For centuries, poets didn't worry about where to break the lines. Used today, traditional forms still let you know where each line must end, so the pattern itself will make those decisions for you. For example, the ever-popular iambic pentameter requires each line to have five feet of iambs (an unstressed syllable followed by a stressed one - taDA.)
Conversely, free verse breaks free of all predetermined factors, giving you more freedom and more choices. With no rules to guide you though, you'll need to experiment to discover what works well.
As you play with the lines, you will find various ways to break them. Some will add drama and interest to your free verse. Some will not. To find out, read your poem aloud, and let your ear determine whether each line has the effect you want.
The following poem provides an excellent example of the effective use of line breaks. As you read the poem aloud, pause ever so slightly at the end of each unpunctuated line, then come to a full stop with each period and verse ending.
He Knew That I Cut Snowflakes
by Patricia A. Hawkenson
He is thirteen
by sensitive souls
who pass his hillside,
who hear his muffled
his eyes alone
I drive on,
in my car,
just a little louder.
Can you see and hear how the line breaks help to direct your reading and also heighten the emotional impact of the poem? Without those remarkable choices, the poem might not make sense to readers who have no prior knowledge regarding the background or setting of the poem.
Anytime any poem seems unclear to you, read the lines aloud. Feel the musicality and mood. Then read the poem again. Highly compressed poems such as this might take three or four readings to become fully accessible to you, but quality work of any kind is almost always worth the wait.
When I first read this well-crafted poem, which arrived from a Follower, I didn’t follow everything at first, mainly because of the title. Intriguing though it is, Patricia, I got the impression of another story, perhaps even a humorous one.
For this piece, I assume you used “Knew” to indicate the past tense, which was the first clue that led me to realize the boy lies dead on the hillside, thirteen forever, perpetually reminding sensitive passersby of the terrible cause of his death. Your use of “Knew” in the title also lets me know the “I” of the poem (whether you personally or a persona) had a relationship of some kind with this young teen.
In addition, the poem’s ending suggests an ongoing sense of guilt each time “I” drives by the place where the child was either found or buried, thereby giving the impression of a caring adult, such as a teacher or social worker, who now feels haunted by the thought, “I should have done something to help this child.” No one can fully protect anyone all of the time, of course, but that does not keep one from wondering.
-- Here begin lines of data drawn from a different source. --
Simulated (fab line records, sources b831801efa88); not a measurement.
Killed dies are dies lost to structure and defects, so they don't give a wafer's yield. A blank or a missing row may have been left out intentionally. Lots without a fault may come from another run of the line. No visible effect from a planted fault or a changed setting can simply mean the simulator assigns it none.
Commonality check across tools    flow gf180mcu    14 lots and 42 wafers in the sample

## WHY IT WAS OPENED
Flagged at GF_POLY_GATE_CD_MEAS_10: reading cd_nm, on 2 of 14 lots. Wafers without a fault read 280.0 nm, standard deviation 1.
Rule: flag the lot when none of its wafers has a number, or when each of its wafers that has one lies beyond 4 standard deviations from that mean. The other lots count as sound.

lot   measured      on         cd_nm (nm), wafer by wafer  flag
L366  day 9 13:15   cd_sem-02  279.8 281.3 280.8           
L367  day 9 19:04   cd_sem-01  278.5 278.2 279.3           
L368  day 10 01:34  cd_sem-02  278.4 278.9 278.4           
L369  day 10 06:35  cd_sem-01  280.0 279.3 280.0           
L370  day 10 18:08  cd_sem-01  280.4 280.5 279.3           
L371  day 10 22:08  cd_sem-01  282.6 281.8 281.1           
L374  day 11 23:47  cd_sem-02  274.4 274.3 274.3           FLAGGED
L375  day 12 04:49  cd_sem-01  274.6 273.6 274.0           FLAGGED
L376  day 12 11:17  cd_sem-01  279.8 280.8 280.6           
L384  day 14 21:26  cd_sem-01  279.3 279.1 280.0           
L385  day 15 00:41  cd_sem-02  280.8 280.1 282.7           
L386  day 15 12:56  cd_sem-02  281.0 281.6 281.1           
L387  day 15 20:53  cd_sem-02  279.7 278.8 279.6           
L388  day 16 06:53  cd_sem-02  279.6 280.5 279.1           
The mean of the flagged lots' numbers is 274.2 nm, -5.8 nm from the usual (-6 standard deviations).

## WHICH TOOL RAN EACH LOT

Perhaps I’m reading more into this than you intended, Patricia, but, if so, I wanted you to know how the poem comes across at least to this reader. If I’ve gotten close to your intent then great! That means you have done an exceptional job of presenting a complex issue and a tragic story with the exquisite use of brevity and effective line breaks.
Oh. I just realized that young children cut snowflakes out of construction paper (if it’s called that now) in kindergarten or elementary school.
I’d still like to see a title that makes the poem more immediately accessible, but it’s entirely possible that the poem has enough impact to get readers to continue reading until they sort it out as I eventually did. My problem with “snowflakes” came in taking the word literally, which other readers will be likely to do too. And yet there’s a rightness about the kindergarten image since it brings those scissors to the table – scissors needed years later to cut the duct tape and free the child. If you can think of an image other than cutting snowflakes that would help readers to make the connection more readily, that could be the perfect choice for your title.
Otherwise, my suggestions have to do with spelling (“Duct” not “Duck”) and a comma! I would remove the one after “radio” since it breaks the thought and adds a smidge of confusion. And, because of a comma, I’d consider changing “his eyes alone/ cry” to a separate sentence: “Only his eyes/ cry.”
Your original version offers the connotation of his being all alone during a horrendous event and lets me know that his eyes were uncovered while his mouth and nose were taped. The reason I even suggest that you consider a change at all is that a comma would normally go between “his mouth,/ his nose,” which then necessitates a period or the next comma just gets confusing. I’m sure that’s why you left it out, and the verse can be left as is too, although you actually have two separate sentences in the verse the way it now reads.
Oh. There’s a “with” implied, which brings up a syntactical problem. One possibility is: “Duct tape/ wrapping/ his mouth/ his nose,/ his eyes alone/ cry.” Okay. That works since it’s clear even without the comma. Another possibility is, “Duct tape/ wrap/ his mouth,/ his nose./ Only his eyes/ cry.” (Hmmm. I really like that, especially when I inserted that version and read the whole poem aloud.) To hear it both ways, read the lines as you have them, then read your other options to hear what sounds best to you.
You obviously have a finely tuned ear and the markings of a fine poet, Patricia, so I appreciate your sharing your work with us. Keep us posted when you can. Meanwhile, I’ll be looking for your name in poetry journals.